Pilgrim Bible Church

261 Pine St., Cedar Springs, MI 49319

“For scarcely for a righteous man will one die; yet perhaps for a good man someone would even dare to die. But God demonstrates His own love toward us, in that while we were still sinners, Christ died for us.” (Romans 5:7-8 (NKJV)

As we come into the Easter season, we are again brought up short at the sight and story of the Cross. It is a story that is simultaneously gory and glorious. The evidence of the depravity of mortal man that would impale the innocent Son of God on a wooden crossbeam is not only matched but overwhelmed by the evidence that Jesus loved sinful humanity enough to volunteer to sacrifice Himself for us.

The Cross is God’s vivid illustrations of His love for us. Knowing that the majority of humanity would reject His gift of love, He still chose to send His only begotten Son to pay the price for our sin. The story simply overwhelms us. It is almost more than our finite minds can grasp, because it is so opposite of what most people would do. We despise the people who have despised us, and turn on those who have misused or mistreated us. But Jesus, while suffering untold agonies on the cross, offered no recriminations for His torturers. Instead He prayed, “Father, forgive them, for they do not know what they do.” (Luke 23:24) (NKJV)

No wonder men, women, boys and girls down through the last two thousand years have been changed by hearing of this love, or that an Italian painter named Francetti is said never to have completed a painting of Christ on the cross because every time he tried to paint it he wept so hard he could not put his brush to the canvas.

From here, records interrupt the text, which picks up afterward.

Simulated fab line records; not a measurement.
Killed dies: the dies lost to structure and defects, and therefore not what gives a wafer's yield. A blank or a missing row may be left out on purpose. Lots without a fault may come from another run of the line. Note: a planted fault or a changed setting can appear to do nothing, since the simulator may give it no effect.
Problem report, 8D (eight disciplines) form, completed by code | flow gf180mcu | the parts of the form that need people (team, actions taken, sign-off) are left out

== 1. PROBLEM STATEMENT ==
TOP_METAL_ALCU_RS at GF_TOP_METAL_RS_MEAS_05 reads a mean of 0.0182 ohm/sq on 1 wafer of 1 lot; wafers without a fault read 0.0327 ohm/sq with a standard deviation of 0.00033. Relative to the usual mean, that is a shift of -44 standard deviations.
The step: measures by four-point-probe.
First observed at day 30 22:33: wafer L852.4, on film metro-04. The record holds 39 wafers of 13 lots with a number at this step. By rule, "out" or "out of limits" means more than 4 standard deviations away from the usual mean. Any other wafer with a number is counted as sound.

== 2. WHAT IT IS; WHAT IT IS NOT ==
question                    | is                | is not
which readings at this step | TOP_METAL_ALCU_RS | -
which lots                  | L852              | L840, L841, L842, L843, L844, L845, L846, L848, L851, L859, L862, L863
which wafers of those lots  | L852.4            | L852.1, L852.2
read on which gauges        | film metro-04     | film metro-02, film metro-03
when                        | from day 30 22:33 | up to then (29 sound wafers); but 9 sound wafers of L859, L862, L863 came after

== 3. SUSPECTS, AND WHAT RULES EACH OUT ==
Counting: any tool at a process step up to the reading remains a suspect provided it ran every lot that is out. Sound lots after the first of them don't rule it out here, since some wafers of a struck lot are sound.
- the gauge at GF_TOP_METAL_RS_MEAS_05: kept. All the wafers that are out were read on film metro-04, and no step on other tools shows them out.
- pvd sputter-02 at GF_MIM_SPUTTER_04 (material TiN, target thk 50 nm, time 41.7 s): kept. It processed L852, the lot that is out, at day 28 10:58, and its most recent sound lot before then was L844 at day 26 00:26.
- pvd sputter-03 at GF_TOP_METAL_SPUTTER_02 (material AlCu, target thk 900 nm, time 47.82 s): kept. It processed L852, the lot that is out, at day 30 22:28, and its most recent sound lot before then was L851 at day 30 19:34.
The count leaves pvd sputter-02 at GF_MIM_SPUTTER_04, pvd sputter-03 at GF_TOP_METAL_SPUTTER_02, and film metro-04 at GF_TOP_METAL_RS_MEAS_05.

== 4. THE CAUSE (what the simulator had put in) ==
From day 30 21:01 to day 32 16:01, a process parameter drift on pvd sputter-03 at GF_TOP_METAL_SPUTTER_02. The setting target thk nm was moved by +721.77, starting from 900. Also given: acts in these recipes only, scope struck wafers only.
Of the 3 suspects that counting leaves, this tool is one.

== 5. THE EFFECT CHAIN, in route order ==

On  March 15, 1985, Mr. Wayne Alderson appeared on the Today Show. It was the 40th anniversary of Mr. Alderson’s being wounded as the first American soldier to cross the Siegfried line into Germany in World War II. He had a permanent crease in his head from the wound. Asked for his most important memory of the occasion, Mr Alderson replied that it was a friend who saved his life that day. Alderson had come face to face with a German soldier. The German threw a grenade at Alderson’s feet, and Alderson shot the German. The grenade exploded almost instantly, sending Alderson to the ground, face down in the mud. A nearby German pillbox opened fire in his direction, and he knew that if that grenade had not killed him the machine gun fire would. But his friend turned him over, so he could breathe, and threw himself across his body, shielding him from the deadly fire. “I can never forget the person who sacrificed his life to save me,” said Mr. Alderson, tears in his eyed. “I owe everything to him.”

Friends, we can never forget what Jesus did for us on the cross. We owe everything to Him. If you have never thanked Him, if you have never asked Him to come into your heart, there is no better time than now.